The defendants contend that the letter contains no false or defamatory statement, an essential element of libel. The existence of libel under these circumstances depends upon whether the statement is reasonably subject to defamatory interpretation. Keller v. Miami Herald Pub. Co., 778 F.2d 711 (11th Cir.1991). If a publication is subject only to one interpretation, the Court determines whether the statement is defamatory. However, if the publication is ambiguous or subject to divergent interpretation, an issue exists that precludes summary judgment. Perry v. Cosgrove, 464 So.2d 664, 666 (Fla. 2d DCA 1985).
A judicious reading of the insurer's letter yields only one interpretation, which is not defamatory. Part X of Chapter 626, Florida Statutes, regulates unfair insurance trade practices. Part X prohibits any "unfair method of competition or an unfair or deceptive act or practice involving the business of insurance." Penalties are prescribed for violations. Included among the prohibited acts of unfair and deceptive insurance practice is "twisting," which is sometimes called "rolling" in insurance matters. Section 626.9541(1)(a), Florida Statutes, states that the unfair and deceptive practice of "twisting" is:
Knowingly making any misleading representations or incomplete or fraudulent comparisons or fraudulent material omissions of or with respect to any insurance policies or insurers for the purpose of inducing, or tending to induce, any person to lapse, forfeit, surrender, terminate, retain, *999 pledge, assign, borrow on, or convert any insurance policy or to take out a policy of insurance in another insurer.[1]
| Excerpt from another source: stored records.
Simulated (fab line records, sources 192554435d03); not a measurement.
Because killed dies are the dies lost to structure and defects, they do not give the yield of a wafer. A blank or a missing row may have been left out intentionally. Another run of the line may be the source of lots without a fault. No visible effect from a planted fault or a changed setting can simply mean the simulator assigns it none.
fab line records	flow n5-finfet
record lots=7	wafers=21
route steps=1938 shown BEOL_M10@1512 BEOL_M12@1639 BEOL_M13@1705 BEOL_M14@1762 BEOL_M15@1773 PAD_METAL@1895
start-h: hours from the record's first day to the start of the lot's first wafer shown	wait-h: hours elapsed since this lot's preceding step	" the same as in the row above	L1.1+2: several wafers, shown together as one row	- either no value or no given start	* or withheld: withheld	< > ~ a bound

Allowing for the substitution of the term "roll" for the more commonly used term "twist," the letter is accurate. The letter ascribes the illegal act of rolling to "some agents" but carefully avoids any suggestion that Krohngold is culpable. In fact, the letter is remarkable only to the extent that it is manifestly crafted with the conscious objective of avoiding any accusation against Krohngold. Insureds who received this letter would have no reasonable cause attributable to National to lessen their opinions of Krohngold.
Krohngold's complaint in this action contains a grievance on his part that is better addressed to the legislative branch, which has identified a category of individuals (specifically, insurance salespeople changing companies) whose behavior is likely to run afoul of the legitimate interests of the legislature in preserving insurance coverage against inadvertent lapses, gaps, and the like. Florida's legislative authority has acted to outlaw "rolling" and "twisting," a prohibition not uncommon in the United States.[2] Presumably, this prohibition arises from the vulnerability of consumers confronted with a skewed and unilateral sales effort by an informed salesperson who seeks to benefit personally by converting established customers from the coverage offered by a former employer to the coverage offered by a new employer. The statute directs penalties toward those who accomplish the "rolling" or "twisting" of insurance coverages by selective revelation of favorable information or deceptive withholding of unfavorable information about competing insurers and their offerings.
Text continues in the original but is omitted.